17.4. Logistic Regression Equation#

  • When should we use logistic regression rather than linear regression?

  • Why can’t we use linear regression for binary outcomes?

  • What is a logit transformation?

The logistic equation uses the log of the odds, $\log{ \left[ \frac{p(y=1)}{1-p(y=1)} \right]} $ as the outcome

We model the logit (the log of the odds) as follows:

$$ logit(p) = \log{ \left[ \frac{p(y=1)}{1-p(y=1)} \right]} = \alpha + \beta_1 x_1 + \beta_2 x_2 + \dots \beta_k x_k $$

In a regression model with $k$ independent variables

The natural log of the odds would take a value of zero when the probability is 0.5. With a probability of 1 logit(p) would be infinity, and with a probability of 0, logit(p) would be minus infinity.

The logit transformation gets around the problem that the assumption of linearity has been violated. The transformation is a way of expressing a non-linear relationship in a linear way.

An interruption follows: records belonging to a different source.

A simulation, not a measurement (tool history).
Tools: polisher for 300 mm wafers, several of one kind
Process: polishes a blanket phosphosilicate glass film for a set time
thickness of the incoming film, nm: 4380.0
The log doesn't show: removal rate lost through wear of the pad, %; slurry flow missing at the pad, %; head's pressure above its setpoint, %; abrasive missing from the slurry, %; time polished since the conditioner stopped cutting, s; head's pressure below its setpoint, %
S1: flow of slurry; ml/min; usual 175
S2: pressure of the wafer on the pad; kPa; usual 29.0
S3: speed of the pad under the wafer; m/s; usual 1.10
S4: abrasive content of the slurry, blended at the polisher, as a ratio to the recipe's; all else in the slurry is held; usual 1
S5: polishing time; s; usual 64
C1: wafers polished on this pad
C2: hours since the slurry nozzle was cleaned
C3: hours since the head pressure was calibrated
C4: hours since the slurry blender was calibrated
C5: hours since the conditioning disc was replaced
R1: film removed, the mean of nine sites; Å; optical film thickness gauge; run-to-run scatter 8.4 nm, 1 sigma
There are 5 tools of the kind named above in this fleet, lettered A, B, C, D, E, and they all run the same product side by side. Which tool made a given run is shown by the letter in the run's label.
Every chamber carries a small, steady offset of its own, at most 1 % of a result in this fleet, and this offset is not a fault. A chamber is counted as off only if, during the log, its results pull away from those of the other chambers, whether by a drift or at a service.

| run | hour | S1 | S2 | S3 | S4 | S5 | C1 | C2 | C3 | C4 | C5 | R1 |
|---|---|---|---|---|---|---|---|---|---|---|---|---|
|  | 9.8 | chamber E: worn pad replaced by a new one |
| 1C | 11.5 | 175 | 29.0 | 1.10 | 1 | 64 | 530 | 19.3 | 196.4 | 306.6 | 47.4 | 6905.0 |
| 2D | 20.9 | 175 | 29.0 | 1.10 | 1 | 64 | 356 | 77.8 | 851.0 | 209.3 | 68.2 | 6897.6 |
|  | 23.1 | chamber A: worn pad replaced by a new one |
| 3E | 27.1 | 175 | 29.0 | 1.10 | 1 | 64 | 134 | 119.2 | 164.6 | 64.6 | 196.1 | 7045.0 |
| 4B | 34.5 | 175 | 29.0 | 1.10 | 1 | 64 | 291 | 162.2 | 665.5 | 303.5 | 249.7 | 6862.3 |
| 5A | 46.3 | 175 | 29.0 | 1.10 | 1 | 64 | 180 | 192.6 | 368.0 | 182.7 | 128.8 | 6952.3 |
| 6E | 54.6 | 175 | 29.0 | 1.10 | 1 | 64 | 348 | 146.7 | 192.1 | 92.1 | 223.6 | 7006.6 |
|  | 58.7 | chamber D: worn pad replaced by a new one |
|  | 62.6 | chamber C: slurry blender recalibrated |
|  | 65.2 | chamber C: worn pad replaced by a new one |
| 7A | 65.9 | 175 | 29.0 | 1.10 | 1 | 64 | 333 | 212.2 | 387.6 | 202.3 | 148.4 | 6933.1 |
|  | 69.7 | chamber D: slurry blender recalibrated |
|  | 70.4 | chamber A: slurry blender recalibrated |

Apart from the outcome variable, the form of the regression equation is very familiar! Like in linear regression the slope estimate $\beta$ describes the change in the outcome variable for each unit of $x$, and like in linear regression, the intercept $\alpha$ is the value of the outcome variable when all $x$ variables take the value zero. However, in interpreting the coefficients, we need to keep in mind the transformation function of $y$, which we’ll practice in the next section.